Friday, 25 March 2011

Taipei Calling

"Democratic Progressive Party (DPP) presidential contender Tsai Ing-wen (蔡英文) released her first major policy initiative yesterday, saying she intended to phase out operations of the Fourth Nuclear Power Plant."
I knew it was only a matter of time before one of the DPP candidates would start making noises like this. Perhaps I was overly-optimistic when I said in my piece against Pan Han-shen (潘翰聲) the other day:
"The importance of people like Pan is not that the policies he advocates will be implemented in the short term, but that they begin to acquire the lustre of ideological popularity - which will of course draw political power like moths to a flame."
However, there is still some reason to be doubtful that, if elected, Tsai would actually abolish construction of the fourth plant in Longmen - not least because the considerably large sums of money involved would still need to be paid anyway and additional money would have to be found on top of that for renewable power stations elsewhere in order to avoid the risk of blackouts.

From the same piece:
"Statistics from the Bureau of Energy show that Taiwan’s three operational nuclear power plants last year generated about 19.3 percent of the nation’s energy. Tsai said this number could be offset by generating more renewable energy, increasing efficiency of current coal-fired plants and building new natural gas plants."
New natural gas plants may well offer a decent FROI but, like the renewables, a lot of them would have to be built thus increasing the scope of their environmental and socio-political impact (read: land-theft) in comparison to a nuke, and they bring with them their own risks chiefly concerning the importation and transportation of gas.

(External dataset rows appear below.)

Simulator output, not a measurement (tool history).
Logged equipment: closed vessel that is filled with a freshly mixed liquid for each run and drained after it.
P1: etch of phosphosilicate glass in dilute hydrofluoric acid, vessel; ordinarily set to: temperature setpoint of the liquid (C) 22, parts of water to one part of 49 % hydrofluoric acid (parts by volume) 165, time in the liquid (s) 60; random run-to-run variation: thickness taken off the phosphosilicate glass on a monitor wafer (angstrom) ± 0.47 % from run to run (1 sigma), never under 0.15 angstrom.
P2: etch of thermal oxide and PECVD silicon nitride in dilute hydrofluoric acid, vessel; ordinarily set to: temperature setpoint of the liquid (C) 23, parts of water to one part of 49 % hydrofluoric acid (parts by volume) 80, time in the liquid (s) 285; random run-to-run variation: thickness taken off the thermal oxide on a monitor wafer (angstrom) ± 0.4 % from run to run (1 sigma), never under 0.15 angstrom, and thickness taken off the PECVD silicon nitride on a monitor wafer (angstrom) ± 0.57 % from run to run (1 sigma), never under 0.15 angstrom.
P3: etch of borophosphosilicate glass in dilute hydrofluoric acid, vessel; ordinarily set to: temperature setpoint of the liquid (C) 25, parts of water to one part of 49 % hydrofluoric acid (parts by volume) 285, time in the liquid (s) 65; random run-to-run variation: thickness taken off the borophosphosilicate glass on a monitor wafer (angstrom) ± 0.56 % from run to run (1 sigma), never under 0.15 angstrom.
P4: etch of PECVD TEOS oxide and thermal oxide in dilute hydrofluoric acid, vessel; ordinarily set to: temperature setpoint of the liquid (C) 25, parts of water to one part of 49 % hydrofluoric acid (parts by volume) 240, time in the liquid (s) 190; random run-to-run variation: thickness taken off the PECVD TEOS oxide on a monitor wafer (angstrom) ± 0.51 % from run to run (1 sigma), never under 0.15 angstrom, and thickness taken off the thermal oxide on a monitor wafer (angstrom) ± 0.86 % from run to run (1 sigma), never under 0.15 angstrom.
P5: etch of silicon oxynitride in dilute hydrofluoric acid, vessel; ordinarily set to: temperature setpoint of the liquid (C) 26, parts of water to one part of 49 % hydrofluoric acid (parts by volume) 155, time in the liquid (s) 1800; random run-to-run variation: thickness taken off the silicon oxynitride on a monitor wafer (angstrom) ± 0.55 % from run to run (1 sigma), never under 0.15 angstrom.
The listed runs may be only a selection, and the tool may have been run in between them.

Elsewhere, in the Ko Shu-Ling piece criticized in the post below:
"Shih Shin-min (施信民), a professor of chemical engineering at National Taiwan University, said Taiwan had a chance to become a nuclear-free country. “It is all about political will,” he said... Taiwan would have no problem producing 1GW with solar energy."
Another thing about this "debate" which I despise is the presumption that just because someone like Shih Shin-min (施信民) is a professor in a scientific-technical field at NTU, he must therefore be competent to pontificate on the obviously political but ultimately ethical questions of who gets to build what forms of industrial energy production, on whose land and at whose cost. In fact, none of these questions is even made salient in this sort of article since the premise is automatically granted that Taiwan Power should be building whatever the government demands of them at whatever violation of whomsoever's property rights and largely at taxpayer's expense. It's simply outrageous. Attend to the moral collectivism inherent in that sentence from Shih Shin-min (施信民):
"Taiwan would have no problem producing 1GW with solar energy."
This is exactly why that man's opinions should be disqualified as rotten commie gibberish by any morally decent person. Look: "Taiwan" is not a person, and to speak in such a manner is a cheap rhetorical ploy to hide the forced collectivization of human lives and values. The salient political question here is not simply whether enough solar plants can be built to produce 1 Gig, but at what cost to whom? I'll say this right now: the children of Taiwan's farmers up and down the west coast better start thinking about another line of business. When the farmers in Miaoli County had their land stolen by the government last year, I wrote this:
"Such abject violations of private property arise, not because the democratic form within which government power sits has been too roughly sculpted, but because the political culture which shapes modern politics continues to try to weave together two incompatible ideological premises - the individualism predicated upon the principle that property be privately owned, and the violent subjugation of some individuals to the interests of particular others which will be falsely proclaimed as collective interests - this is the essence of government power, democratic or not. Ain't no third way."
Anybody care to bet against me having to quote this passage again and again in the future?

Oh, and I forgot to mention there was a very short piece in the business section containing snippets of an interview with Edward Chen (陳貴明), the chairman of Taiwan Power, attempting to defend the nuclear industry.

It should have been on the front page...
"Forget it brother, you can go it alone!"